I don’t particularly miss the start of the school year. I wasn’t popular in school. I hated homework. But this year, for the first time in quite a few years, I’m going to school again and I’m actually excited.
On Thursday, I begin a class with the Great Smokies Writing Program. I have been eyeing their classes since I moved here one year ago. My first hurdle was to become a legal resident of this state so as to pay in-state tuition. To me, I wasn’t “official” until I had a North Carolina drivers license and North Carolina license plates. According the the application for the program, I wasn’t “official” until I had lived in the state for one year. As of August 22–after more trips to the DMV than I care to admit–I’m legal on both counts.
The second hurdle, though, was scarier to me than the ladies behind the DMV counter. The words on the course description were clear: Instructor’s permission required for admittance. I was to e-mail the teacher. With what, I wasn’t sure. And so it was that I set out to write my second-ever “pitch.”
The class in question was for “intermediate” writers. Am I an intermediate writer? I wondered. After speaking with a few friends, I realized I certainly wasn’t a beginner. And the next step after beginner? Intermediate.
So on Sunday night–a mere four days before the class was due to begin–I got up the nerve. I combed through blog posts and articles deciding which to send. Reading things I wrote in my first writing class five years ago, I realized how much I had improved in that time. But would this man think I was good enough for his class?
I should note that my potential teacher is the head of the Great Smokies Writing Program. He teaches in not one but two Master of Fine Arts programs. He has written more than a few books and was just voted Best Creative Writing Teacher in western North Carolina. What was going through my head? That line from the old New York Lotto commercials, “Hey, you never know.”
So on Sunday night, I sent off my request: How I’d walked a five hundred mile pilgrimage across Spain. How I had 50,000 words written so far. Links to my posts on Busted Halo. Four pages from my draft.
On Monday morning, his response contained the words, “I love this” and “I have one opening in my class.” I was a little stunned.
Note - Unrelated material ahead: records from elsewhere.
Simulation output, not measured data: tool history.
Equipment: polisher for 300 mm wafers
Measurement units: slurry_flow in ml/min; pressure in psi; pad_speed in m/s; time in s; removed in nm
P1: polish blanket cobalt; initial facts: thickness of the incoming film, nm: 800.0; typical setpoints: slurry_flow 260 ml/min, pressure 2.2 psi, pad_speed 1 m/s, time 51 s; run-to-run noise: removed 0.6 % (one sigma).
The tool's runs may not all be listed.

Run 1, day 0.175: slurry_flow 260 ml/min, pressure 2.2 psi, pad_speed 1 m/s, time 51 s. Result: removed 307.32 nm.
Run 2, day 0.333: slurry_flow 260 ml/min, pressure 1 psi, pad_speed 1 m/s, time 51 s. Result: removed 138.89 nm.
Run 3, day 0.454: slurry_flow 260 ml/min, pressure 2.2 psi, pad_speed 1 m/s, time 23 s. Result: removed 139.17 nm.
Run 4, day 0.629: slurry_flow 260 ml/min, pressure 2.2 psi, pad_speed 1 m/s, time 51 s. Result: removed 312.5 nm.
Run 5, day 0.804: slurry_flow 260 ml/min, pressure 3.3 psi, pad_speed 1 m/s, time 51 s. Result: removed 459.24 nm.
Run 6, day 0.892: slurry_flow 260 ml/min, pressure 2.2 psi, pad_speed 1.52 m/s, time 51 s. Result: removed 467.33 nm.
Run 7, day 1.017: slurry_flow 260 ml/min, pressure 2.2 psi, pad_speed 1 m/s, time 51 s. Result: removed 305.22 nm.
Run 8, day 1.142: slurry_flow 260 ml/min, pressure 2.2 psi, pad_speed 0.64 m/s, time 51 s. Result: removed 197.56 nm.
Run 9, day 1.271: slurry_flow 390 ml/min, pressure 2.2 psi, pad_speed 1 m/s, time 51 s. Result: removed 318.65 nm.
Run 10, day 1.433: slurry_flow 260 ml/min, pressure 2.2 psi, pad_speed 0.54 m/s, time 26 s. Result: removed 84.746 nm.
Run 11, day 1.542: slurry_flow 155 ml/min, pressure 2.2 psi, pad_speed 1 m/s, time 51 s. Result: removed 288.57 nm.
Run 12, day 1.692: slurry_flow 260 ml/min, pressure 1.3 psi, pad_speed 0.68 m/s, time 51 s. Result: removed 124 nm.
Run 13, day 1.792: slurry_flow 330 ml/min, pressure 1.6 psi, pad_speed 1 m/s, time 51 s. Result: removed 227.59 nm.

Prior to five years ago, the only writing classes I had ever taken were forced upon me. I read Odysseus and wrote papers about the virtues of his long-waiting wife Penelope. I memorized the first paragraph of Moby Dick (and still, if pushed, can recite the first line). Prior to 2008, the last “creative” piece I wrote was probably for Mrs. Farina in sixth grade when our assignment was to describe our bedrooms. I’d written a line about the radio tower lights I could see blinking over the Catskills outside my bedroom window. I can still see her red-inked compliment next to that line. A smile crosses my lips when I think about how much that single compliment meant to me.
Prior to that, my greatest writing joy came from my mother’s laugh at a Christmas poem I had written in which I referred to “Holy Mother Mary and her husband Joe” (It was a rhyming poem. The previous line ended with “snow.”)
At some point, I deemed my writing only good enough for diaries. I hid them from the prying eyes of my siblings: under mattresses, in filing cabinets, and between winter sweaters stacked in my closet.
And then, my voice came out again: on the campus of the John C. Campbell Folk School. My classmates–complete strangers–complimented my style. Upon my return home, I got brave enough to read stories to my family after Easter dinner (much scarier than reading them in any public forum). And when friends asked me to write a book, I said, “No way. But how about a blog?” And five hundred of you liked it so much you subscribed to it.
The story now has a new chapter. On Thursday I will take my seat in an Advanced Creative Prose Workshop. And for the next fifteen weeks, Thursday nights may just be the best night of the week. Homework and all.
8 Comments Add yours
Hi Rebecca…that’s awesome! Congratulations…but I’m not lying when I say, I’m NOT surprised…now, get out there girlfriend and make your fans proud!…peace and good, pat
I couldn’t be prouder if I had won the Pulitzer myself. It has been such a joy watching you emerge from the tentative writer I met at JCCFS into this advanced writer who is on her way to great things. I know it. You will enjoy this class and find such confidence in yourself and your work with a good teacher and motivated peers.
I feel like my own daughter, if I had one, had sent me this great news. You are very special.
Oh, thank you Glenda. I’m so lucky to have wonderful people in my life–like you–to guide me on the journey:)
Bravo! What a great story, Rebecca. Could I share it in Winning Ways?
Yes, you may!
At age 75 I enrolled this year in a certification program through Princeton Theological Seminary. Needless to say, I share your angst!!